Granola bars are an easy, hold-and-go snack when you’re looking for a bit of a boost. They’re also potentially loaded with allergens from wheat to nuts to milk, to name a few. You can, however, make your own bars ahead of time. Not only does this allow you to get creative and make your own blend of goodness, it also allows you to create a convenient snack to hit the trail or the soccer field with. 

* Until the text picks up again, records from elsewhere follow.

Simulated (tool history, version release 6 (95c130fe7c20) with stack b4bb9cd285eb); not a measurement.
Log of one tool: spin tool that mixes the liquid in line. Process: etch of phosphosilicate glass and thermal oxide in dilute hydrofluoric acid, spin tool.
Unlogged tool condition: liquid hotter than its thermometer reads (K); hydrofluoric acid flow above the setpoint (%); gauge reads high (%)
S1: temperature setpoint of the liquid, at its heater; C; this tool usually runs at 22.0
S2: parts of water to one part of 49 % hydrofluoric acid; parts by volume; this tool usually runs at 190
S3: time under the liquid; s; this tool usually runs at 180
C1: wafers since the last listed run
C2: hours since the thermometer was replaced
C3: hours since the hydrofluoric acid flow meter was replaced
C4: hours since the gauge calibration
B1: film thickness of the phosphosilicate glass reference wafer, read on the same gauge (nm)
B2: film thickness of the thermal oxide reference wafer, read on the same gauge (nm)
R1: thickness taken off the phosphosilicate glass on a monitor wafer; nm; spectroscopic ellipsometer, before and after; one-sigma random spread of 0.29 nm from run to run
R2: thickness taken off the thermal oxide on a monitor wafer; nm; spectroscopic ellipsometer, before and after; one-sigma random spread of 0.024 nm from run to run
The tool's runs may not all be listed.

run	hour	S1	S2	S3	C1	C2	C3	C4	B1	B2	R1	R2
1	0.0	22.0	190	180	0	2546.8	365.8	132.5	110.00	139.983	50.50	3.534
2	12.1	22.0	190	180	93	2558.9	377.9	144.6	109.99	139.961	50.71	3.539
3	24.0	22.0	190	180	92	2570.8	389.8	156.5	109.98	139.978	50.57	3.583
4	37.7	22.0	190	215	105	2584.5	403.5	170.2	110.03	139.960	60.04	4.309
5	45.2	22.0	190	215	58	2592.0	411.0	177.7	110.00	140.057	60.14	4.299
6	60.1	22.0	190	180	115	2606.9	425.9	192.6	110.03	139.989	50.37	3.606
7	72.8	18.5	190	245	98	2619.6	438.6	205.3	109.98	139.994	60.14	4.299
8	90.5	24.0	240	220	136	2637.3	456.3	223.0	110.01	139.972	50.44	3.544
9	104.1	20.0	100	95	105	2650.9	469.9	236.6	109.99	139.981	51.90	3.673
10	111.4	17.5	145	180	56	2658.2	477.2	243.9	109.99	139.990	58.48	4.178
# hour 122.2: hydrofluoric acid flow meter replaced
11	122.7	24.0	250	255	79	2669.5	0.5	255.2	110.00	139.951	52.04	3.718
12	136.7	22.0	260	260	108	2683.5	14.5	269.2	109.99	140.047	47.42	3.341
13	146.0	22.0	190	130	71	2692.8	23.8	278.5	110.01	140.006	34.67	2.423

Store bars in an airtight container and wrap them individually to transport. Here’s the good news: you can tweak most recipes you’ll find online to suit your needs or you can start with recipes like this one from Two Peas in Their Pod

Dried Fruit

Fruit is a healthy snack and it can be a great energy booster when you’re at little league practice or the playground. Whole fruit, however, can also mean sweet juice dripping down your chin and on your hands, and that's not always a great option if you don’t have ready access to water or wipes to clean up with. There are also things like peels and cores to contend with. We don’t consider either of these a hindrance to enjoying fresh fruit while you’re outside. Quite the contrary, it’s a good healthy snack and you can pick what you’re enjoying based on your specific food restrictions. However, if you’re looking for something different, dried fruits are a great option.

Sometimes these treats come along with a cross contamination warning as they may be processed in facilities that are also packing nuts and other allergens. The good news is you can make your own dried fruit and you can do it without a dehydrator. Start with fruit like apples, bananas, mangos, pineapple, or strawberries. Wash your fruit and slice it thinly. Place your slices in a single layer on a baking sheet lined with parchment paper. Place your pan in an oven heated to 200 degrees for 2-3 hours or until the fruit reaches its desired consistency. 

Fruit Leather

While you’re in the kitchen chopping up fruit, consider making your own fruit leather. The perk? You can use recipes like this one from Food Network to make a healthier version of the prepackaged varieties. You can use your own blend of fruits for a custom blend of easy to travel with snacking.